When to have your portfolio ready

Bloged in Uncategorized by admin Thursday April 23, 2009

I have been teaching portfolio design for over 15 years and I aways underestimate the propensity for procrastination among students. Not that we don’t all do that some extent, but to all teachers—me included—I want to recommend you insist that portfolios be complete and in hand, printed, bound and presentation-ready  four weeks before the end of the semester. The remaining time can be spent in practice presentations, developing custom résumé packages, developing a personal contact list, and creating your web presence.

This semester I did not insist on an early deadline. And now, we are a week away from a major portfolio exhibition, and I have not seen one completed book!

Some students have sent repeated pdf’s asking for comments— but you can judge only so much from a pdf. There are many things you cannot judge looking at an image on a screen. You should absolutely do a test printing of your portfolio before you do the final version of it. It does not have to be on good paper, it does not even have to be in color, but it will give you (and anyone looking at it) the feel for how it comes together as a book or presentation. It would be wise to test the binding method as well, so you can test your sequencing concept. As you know, you cannot judge readability of type looking at it on a monitor. Page layouts depend on margins, size of images, resolution, all of which are impossible to evaluate on a monitor.

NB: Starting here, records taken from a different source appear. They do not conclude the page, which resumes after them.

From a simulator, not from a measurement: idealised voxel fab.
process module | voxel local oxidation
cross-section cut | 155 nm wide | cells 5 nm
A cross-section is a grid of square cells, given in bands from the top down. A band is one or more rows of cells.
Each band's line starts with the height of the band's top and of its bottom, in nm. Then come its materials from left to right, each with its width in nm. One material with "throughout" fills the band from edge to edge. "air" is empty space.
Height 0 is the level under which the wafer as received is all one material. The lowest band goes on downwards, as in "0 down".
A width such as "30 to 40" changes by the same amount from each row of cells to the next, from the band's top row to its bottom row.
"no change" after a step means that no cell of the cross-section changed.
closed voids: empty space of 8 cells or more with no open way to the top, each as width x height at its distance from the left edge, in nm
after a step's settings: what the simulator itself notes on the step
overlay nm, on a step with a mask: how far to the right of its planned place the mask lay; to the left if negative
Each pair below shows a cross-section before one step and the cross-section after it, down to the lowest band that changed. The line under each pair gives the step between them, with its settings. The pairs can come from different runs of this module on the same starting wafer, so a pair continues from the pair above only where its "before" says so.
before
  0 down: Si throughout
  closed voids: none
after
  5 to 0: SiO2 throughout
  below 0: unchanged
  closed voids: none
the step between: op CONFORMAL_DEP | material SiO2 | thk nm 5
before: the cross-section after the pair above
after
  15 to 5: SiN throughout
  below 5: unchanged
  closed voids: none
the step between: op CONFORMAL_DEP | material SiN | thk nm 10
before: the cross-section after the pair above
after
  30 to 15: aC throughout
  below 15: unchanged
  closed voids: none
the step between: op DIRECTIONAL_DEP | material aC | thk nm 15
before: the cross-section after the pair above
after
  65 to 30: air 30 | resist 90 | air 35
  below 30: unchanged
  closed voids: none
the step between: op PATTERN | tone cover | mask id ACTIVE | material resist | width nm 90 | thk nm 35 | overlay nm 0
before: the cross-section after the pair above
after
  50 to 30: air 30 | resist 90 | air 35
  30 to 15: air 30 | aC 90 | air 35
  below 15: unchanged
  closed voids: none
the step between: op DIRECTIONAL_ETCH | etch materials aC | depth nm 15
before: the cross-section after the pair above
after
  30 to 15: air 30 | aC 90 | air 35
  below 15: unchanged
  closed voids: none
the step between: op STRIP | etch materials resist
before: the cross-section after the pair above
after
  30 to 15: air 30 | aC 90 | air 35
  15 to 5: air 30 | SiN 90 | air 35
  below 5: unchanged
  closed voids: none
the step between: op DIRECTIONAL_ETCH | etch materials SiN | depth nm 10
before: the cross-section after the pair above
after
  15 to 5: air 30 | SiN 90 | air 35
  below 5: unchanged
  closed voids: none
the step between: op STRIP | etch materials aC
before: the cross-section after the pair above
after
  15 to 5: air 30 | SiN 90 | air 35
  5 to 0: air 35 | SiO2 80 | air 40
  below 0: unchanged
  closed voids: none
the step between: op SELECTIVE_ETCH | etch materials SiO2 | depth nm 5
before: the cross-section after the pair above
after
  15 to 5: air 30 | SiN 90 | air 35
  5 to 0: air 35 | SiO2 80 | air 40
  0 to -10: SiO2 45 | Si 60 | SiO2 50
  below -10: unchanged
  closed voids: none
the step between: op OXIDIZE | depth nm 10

It is false economy to not expend the time and perhaps some money on making a test print. But having time to live with the results will give you greater insight into it, you can decide what you will say about each project. Budget your time to allow for printer malfunction, trimmer errors, and the slings and arrows of outrageous bad luck that any project is heir to.

As I wrote to my students recently, “this is a project like no other.” A single misspelled word necessitates reprinting. On a class project, you may rationalize “OK, a small mistake, a couple points off, but it won’t hurt my GPA all that much.” This, not to put too fine a point on it, is your future!.